Have you had an eviction filed against you? Please read these important notes about the eviction process:
NOTE: If you are facing an eviction and would like to speak with someone, you can call the Neighborhood & Housing Services Department at 210-207-5910 or contact eviction help with questions.
Notice to Vacate
Your eviction process will start when you receive a Notice to Vacate. The landlord or the landlord’s agent will deliver this to you personally or to a person that is living with you. You should also receive the Notice of Tenants' Rights(PDF, 178KB) advising you of your rights and resources. If you are not home, this notice is frequently taped to the main door of the property.
The notice will usually contain a stated reason for the eviction, a delivery date and a notice when to vacate the property - usually in 3 days. You do not have to leave the property by the date indicated. This is an attempt to have you vacate the property. However, it is in your best interest to vacate before the landlord files for an eviction hearing. At that point, you will be required to attend and it will negatively affect your credit record and rental history.

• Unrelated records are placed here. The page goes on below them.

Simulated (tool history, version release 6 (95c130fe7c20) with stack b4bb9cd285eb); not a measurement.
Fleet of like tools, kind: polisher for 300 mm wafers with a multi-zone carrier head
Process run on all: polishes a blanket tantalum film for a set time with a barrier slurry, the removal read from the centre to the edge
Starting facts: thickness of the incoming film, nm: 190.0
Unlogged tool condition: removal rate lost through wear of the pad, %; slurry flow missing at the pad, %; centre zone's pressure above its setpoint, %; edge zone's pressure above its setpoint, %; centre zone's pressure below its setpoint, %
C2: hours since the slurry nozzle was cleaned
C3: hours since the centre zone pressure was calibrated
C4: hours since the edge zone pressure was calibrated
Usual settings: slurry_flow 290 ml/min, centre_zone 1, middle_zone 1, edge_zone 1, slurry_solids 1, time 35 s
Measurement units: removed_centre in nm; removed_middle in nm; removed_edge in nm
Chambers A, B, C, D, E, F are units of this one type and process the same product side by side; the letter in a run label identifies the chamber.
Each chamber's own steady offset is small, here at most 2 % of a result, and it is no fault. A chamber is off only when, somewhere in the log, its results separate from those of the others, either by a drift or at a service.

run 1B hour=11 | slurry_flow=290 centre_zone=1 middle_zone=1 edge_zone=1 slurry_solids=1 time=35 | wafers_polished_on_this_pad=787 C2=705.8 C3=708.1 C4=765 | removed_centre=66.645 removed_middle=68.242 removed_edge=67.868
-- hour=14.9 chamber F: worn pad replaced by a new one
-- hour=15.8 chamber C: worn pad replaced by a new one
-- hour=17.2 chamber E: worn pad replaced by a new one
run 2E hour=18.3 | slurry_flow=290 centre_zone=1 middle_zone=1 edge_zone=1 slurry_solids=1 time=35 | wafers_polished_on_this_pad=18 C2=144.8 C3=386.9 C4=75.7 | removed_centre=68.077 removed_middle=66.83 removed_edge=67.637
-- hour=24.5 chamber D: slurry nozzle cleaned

Other Languages: Notice of Tenants' Rights
Although you are not required to leave by the date on the notice, your failure to leave will probably result in the landlord filing an eviction suit against you. The suit is an effort by the landlord to obtain a Forcible Entry and Detainer. It is a lawsuit whereby the landlord seeks to obtain a court order requiring you to leave the premises.
Your court hearing will generally be 6-10 days from the delivery date. If you miss the court hearing, you will lose by default and your rental history and credit will be damaged. If the landlord is seeking to evict you because of rent delinquency, the judge will most likely order the eviction. If rent is withheld, it should be in the form of a money order dated for the day the rent is due. However, it is not recommended that you withhold rent.
If the judge grants the eviction, you will have 5 days to vacate the property before the landlord and constable can remove all your possessions. If you feel the need to appeal, you may do so within 5 days of the eviction hearing.
The appeals process is complex and will require an attorney and a deposit to the court in the amount of one month’s rent. If you have the landlord’s consent to pay late and that an eviction will not occur, make sure to get that agreement in writing.